NEW YORK, Jun 16 1998 (IPS) - The modern United States in some ways is Franz Kafka’s strangest vision come to life: a nation in which someone can be plucked from obscurity, like Monica Lewinsky, and then analysed, hounded and investigated by the pervasive inquisitors around them.

For Lewinsky – a major figure in the sex scandal surrounding President Bill Clinton – and the likes of O.J. Simpson, freed on charges of killing his wife, there now is a film encapsulating both the terrifying and amusing aspects of being seen constantly on TV. The movie is ‘The Truman Show’ (Fox Films), the most existentialist look at modern celebrity so far.

Fittingly, the celebrity at the core of the film is Canadian comedian Jim Carrey, who seemingly has been in the public consciousness constantly since he starred as ‘Ace Ventura, Pet Detective’ four years ago. In his new film, Carrey plays Truman Burbank (the surname is a sly reference to the Californian town where many television shows are made), an ordinary man who is unaware that he is part of a 24-hour television show.

If that concept seems strange, director Peter Weir and writer Andrew Niccol do a magnificent job of making it all appear natural. Just like Kafka’s heroes surrounded by a world of unusually inquisitive or repressive figures, Truman’s world consists entirely of actors: he is the only non-actor on what is actually the world’s largest stage set.

While he goes about his dull life as an insurance agent and dreams of travelling to Fiji – where Truman imagines his dream girl resides – his annoyingly perky wife (Laura Linney) discusses products with him in an effort to bring advertising revenue to the show. Truman, oblivious to the ads all around him, at one point simply responds, “What the hell are you saying?” when his wife uses an argument to talk about the wonders of a brand of Nicaraguan coffee.

Beyond the amusing aspects of the film’s premise, however, are disquieting musings about totalitarianism and existentialism. Truman’s every move is dictated, without his knowledge, by the show’s creator, the patriarchal Christof (Ed Harris), and promptly relayed to all the denizens of Truman’s island town.

Christof imagines himself to be a benign ruler of Truman’s world, at one point telling a critic that what she cannot understand is that Truman prefers his highly regulated, completely monitored life to any alternative.

But even Christof does not believe that: a formidable battery of obstacles, from the advice of friends to the brute force of police and even of the artificially-controlled waves that buffet the island, are deployed to prevent Truman from walking off the show.

In a satisfying twist, ‘The Truman Show’ soon ceases to be simply about television and celebrity culture – the horror of being watched and analysed all the time – to become one of the more subtle films about fascism in recent years. Unlike many films about totalitarianism, Weir’s bright, deceptively cheerful vision is effective because it shows how fascism maintains a superficial appeal in offering an orderly, regulated life.

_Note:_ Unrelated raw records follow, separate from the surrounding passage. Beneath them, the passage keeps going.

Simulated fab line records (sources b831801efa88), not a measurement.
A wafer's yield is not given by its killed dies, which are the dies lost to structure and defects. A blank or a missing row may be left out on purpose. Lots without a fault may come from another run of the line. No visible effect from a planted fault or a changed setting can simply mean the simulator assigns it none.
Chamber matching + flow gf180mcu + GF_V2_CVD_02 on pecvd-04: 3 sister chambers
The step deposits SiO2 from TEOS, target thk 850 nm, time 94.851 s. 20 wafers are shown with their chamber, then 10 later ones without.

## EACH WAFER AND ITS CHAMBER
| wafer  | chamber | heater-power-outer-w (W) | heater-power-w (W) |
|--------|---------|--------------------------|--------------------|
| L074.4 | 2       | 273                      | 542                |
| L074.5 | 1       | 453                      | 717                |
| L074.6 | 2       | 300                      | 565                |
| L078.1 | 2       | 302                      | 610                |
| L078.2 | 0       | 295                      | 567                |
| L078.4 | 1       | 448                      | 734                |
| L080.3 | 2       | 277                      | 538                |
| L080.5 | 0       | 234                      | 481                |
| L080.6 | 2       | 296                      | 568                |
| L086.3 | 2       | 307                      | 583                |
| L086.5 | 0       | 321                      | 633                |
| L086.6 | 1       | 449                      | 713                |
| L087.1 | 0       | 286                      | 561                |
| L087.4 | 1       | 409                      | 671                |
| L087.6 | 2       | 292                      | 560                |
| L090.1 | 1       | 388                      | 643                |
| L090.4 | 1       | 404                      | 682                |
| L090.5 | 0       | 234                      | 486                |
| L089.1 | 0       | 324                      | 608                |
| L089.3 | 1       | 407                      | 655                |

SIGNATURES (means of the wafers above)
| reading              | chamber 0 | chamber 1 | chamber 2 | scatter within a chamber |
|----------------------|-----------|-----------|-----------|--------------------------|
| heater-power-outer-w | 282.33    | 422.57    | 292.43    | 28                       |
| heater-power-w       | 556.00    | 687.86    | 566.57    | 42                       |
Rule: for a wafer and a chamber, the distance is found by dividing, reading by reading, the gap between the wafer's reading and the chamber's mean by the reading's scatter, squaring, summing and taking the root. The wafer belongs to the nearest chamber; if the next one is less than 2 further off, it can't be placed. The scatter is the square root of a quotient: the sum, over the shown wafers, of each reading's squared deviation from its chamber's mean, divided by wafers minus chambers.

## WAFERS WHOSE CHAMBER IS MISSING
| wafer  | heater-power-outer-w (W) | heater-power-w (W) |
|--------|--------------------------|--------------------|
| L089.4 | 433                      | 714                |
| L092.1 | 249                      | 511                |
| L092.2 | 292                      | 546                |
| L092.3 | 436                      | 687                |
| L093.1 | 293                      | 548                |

Jim Carrey, a normally broad actor who is refreshingly low-key in showing Truman’s uneasiness, initially seems more confused than upset when the artificiality of his world becomes plain. A stage light crashes to the ground from above, the people around him quickly take their positions as he enters a room – but for a while, at least, Truman remains affable in the face of such anarchy.

Bit by bit, however, Truman’s world literally falls apart, and he discovers to his terror that he cannot leave even if he wants (as is made clear in one funny bit, in which an effort to drive off the island is blocked by sudden traffic jams, a forest fire and a nuclear accident).

Just as Kafka’s Gregor Samsa awakens to the terrifying reality that he has been transformed into a giant insect, Truman voices with terror his confusion at being a television character: “It seems like everything revolves around me.”

Unlike Kafka’s unfortunate protagonists, of course, Truman has the good luck to be a character in a Hollywood movie, where the chances for escape and a happy ending always remain good – which is ironic given the movie’s cynicism about such unrealistic plots.

‘The Truman Show’ is a risky venture: One wonders how many people will go to a Jim Carrey comedy to see concepts like false consciousness, alienation and existential angst applied to the modern world of 24-hour television and walled-off suburbs.

Then again, at least Monica Lewinsky might watch and feel touched by a kindred spirit – and the millions of people worldwide who are either watched or manipulated by other would-be benevolent authorities will likely share that feeling.